July 30, 2014
VIA EDGAR
Brian Cascio, Accounting Branch Chief
Gary Todd, Reviewing Accountant
Li Xiao, Staff Accountant
Division of Corporation Finance
Securities and Exchange Commission
100 F Street, N.E.
Washington, D.C. 20549
Re: | JA Solar Holdings Co., Ltd. (the “Company”) |
| Form 20-F for Fiscal Year Ended December 31, 2013 |
| Filed April 23, 2014 (File No. 001-33290) |
Dear Messrs. Cascio, Todd and Xiao:
This letter sets forth the Company’s responses to the comments contained in the letter dated July 23, 2014 from the staff of the Securities and Exchange Commission (the “Staff”) regarding the Company’s annual report on Form 20-F for the fiscal year ended December 31, 2013 (the “2013 20-F”). The comments are repeated below and followed by the response thereto. All capitalized terms used but not defined in this letter shall have the meanings ascribed to such terms in the 2013 20-F.

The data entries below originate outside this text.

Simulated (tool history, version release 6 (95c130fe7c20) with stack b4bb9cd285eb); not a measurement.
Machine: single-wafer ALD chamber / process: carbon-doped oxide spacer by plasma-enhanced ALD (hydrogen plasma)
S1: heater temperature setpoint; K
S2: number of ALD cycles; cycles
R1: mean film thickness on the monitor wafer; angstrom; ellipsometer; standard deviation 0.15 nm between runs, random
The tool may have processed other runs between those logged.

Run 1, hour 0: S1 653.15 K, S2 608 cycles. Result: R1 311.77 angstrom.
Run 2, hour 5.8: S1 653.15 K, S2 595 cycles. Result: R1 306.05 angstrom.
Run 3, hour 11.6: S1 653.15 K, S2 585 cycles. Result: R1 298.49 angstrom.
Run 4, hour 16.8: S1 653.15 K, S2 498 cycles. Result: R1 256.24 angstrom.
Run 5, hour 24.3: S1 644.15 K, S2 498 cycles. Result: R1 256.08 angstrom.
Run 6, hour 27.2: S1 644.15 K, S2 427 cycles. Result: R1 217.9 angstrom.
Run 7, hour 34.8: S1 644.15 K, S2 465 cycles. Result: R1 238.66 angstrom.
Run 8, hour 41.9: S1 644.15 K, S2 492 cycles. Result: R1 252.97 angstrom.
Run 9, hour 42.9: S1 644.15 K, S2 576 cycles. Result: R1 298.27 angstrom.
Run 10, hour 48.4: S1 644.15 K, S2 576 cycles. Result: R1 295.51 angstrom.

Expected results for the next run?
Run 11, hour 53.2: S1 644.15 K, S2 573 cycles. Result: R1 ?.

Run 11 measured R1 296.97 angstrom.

Form 20-F for Fiscal Year Ended December 31, 2013
Item 18. Financial Statements
Note 2. Summary of Significant Accounting Policies, page F-14
Inventories, page F-15
1. We note in your response to prior comment 2 that you apply the guidance from FASB ASC 330-10-35-17 and -18 in assessing whether you should accrue losses on long-term inventory purchase commitments. In light of the significant declines in the market prices of polysilicon and silicon wafers and the magnitude of the inventory purchase commitments disclosed in Note 26, in future filings please expand your accounting policy disclosure to specifically describe how you identify and measure probable losses on long-term commitments to purchase polysilicon and silicon wafers, including discussion of subjective assumptions that are material to your accounting determination. Please show us how you intend to apply this comment.
The Company confirms its understanding of the Staff’s requirement. In response to the Staff’s comment, the Company proposes to include in future filings of Form 20-F an expanded disclosure of the accounting policy in Note 2(g) Inventories of the F-pages similar to the following:
“The Company assesses whether losses should be accrued on long-term inventory purchase commitments in accordance with ASC 330-10-35-17 to 18, which requires that losses that are expected to arise from those firm, non-cancellable, and unhedged commitments for the future purchase of inventory items, measured in the same way as inventory losses, should be recognized unless recoverable through firm sales contacts or when there are other circumstances that reasonably assure continuing sales without price decline.
Under the long-term supply contracts (“LTAs”) between the Company and certain vendors, polysilicon and silicon wafer purchase would be made pursuant to the purchase prices and quantities set forth in the relevant LTAs. As a result of the significant declines in the market prices of polysilicon and silicon wafer due to the significant downturn in the solar industry in recent years, the purchase prices set forth in certain LTAs exceeded market prices.
At the end of each reporting period, the Company separately assesses the potential losses on those firm inventory purchases for each vendor. When making the assessment, the Company considers whether it is able to renegotiate with its vendors and get positive outcome by taking into account various considerations, such as purchase price reduction, overall amendment to LTA to eliminate fixed price arrangement, its ability to obtain concessions (i.e., reduced purchase prices and/or additional quantities at no cost) so that the actual purchase prices are less than the stated contract prices or close to the market price at the time of purchase, historical outcome of the renegotiation with the same vendor, contract period, status of a particular LTA at the time of assessment, and other circumstances and uncertainties that may impact such assessment.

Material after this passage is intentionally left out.